The many attempts by navigators to find a Northwest Passage via its Pacific portal all ended in failure; however, their discoveries spurred expansionist developments that would change North America forever. In Discovering Nothing David L. Nicandri maps a cast of geographic visionaries and practical explorers as they promoted or sought a workable commercial route linking the Pacific Ocean to the Atlantic. The discovery of the legendary northern passage proved elusive, but the equivalent land bridges that were built changed the futures of Canada and the United States. Drawing from close readings of explorers’ personal journals, Nicandri provides readers with a detailed, thoroughly researched work documenting the many players and failed enterprises at the core of this centuries-spanning cartographic undertaking, as well the technological innovations that followed: chiefly, the development of both the Canadian Pacific Railway and the Northern Pacific Railroad. Beginning in the eighteenth century with the final voyage of Captain James Cook and looking through to today and the impact of global climate change on Arctic passages, Nicandri provides a comprehensive examination of the key nautical and overland expeditions – including their many successes and failures – that the quest entailed.
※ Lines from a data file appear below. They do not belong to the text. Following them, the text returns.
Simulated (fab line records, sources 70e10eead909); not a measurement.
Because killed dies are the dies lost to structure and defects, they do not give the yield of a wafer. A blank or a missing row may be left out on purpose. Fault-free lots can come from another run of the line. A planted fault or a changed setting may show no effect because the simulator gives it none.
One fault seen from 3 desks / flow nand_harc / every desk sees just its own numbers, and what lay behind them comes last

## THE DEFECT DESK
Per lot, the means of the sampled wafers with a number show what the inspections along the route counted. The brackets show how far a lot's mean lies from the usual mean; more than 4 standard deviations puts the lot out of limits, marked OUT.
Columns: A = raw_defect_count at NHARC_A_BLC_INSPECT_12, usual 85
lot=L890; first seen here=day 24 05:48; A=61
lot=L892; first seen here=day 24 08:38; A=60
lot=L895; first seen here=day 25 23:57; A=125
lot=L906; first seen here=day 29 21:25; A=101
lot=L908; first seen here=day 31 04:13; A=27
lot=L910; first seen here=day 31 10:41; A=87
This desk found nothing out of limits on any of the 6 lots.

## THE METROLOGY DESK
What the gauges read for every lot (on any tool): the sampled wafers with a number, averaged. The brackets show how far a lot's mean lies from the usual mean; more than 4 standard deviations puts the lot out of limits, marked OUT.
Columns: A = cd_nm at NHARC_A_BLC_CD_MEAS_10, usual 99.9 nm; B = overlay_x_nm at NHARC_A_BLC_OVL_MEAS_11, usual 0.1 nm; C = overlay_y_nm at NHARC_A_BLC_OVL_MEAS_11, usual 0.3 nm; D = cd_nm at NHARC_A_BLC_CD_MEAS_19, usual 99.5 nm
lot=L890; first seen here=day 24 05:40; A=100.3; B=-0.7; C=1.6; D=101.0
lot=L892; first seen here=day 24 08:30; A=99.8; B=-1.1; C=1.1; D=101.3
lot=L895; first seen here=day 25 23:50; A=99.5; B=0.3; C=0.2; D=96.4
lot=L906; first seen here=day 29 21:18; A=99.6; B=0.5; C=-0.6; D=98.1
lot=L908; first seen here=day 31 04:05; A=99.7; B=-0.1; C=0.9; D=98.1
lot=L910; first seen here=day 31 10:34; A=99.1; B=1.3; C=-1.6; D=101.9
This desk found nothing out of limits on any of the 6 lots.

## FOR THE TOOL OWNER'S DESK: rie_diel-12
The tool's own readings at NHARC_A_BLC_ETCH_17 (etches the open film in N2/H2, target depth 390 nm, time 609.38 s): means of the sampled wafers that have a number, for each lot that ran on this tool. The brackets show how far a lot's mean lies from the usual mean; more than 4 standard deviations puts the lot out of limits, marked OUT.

Linking together the expeditions of explorers such as John Ledyard, Alexander Mackenzie, George Vancouver, Lewis and Clark, Isaac Stevens, and Sandford Fleming, among others, Discovering Nothing is an essential account for both scholars and readers with a passion for the history of North American exploration in the late Enlightenment and Romantic eras – an account that draws these disparate enterprises into a single comprehensive and historically crucial narrative.
Nicandri brings the impressive impact of his intense research to a revisiting of the whole question of the hunt for the Northwest Passage that baffled Cook.
David Nicandri is the leading voice on Captain Cook. In Discovering Nothing, the Northwest Passage finally has an interpretation that connects waterborne, overland, and over-the-ice expeditions into a multi-layered tale of advances and retreats; dreams and disappointments; technologies that worked or failed…all seen by Nicandri as part of an international diplomatic game to be first to find the passage – but the last to reveal it to other nations.
David Nicandri was executive director of the Washington State Historical Society from 1987 to 2011 and was editor of the society’s journal, Columbia Magazine. He received the Charles Gates Award for the best article in Pacific Northwest Quarterly and the Robert Gray Medal of the Washington State Historical Society. David was awarded honorary doctorates from Gonzaga University, the University of Puget Sound, and the University of Idaho, and was recognized as a Distinguished Alumnus by SUNY at Plattsburgh. He also served on the board of trustees of Evergreen State College. David is the author of numerous books, including Captain Cook Rediscovered: Voyaging to the Icy Latitudes.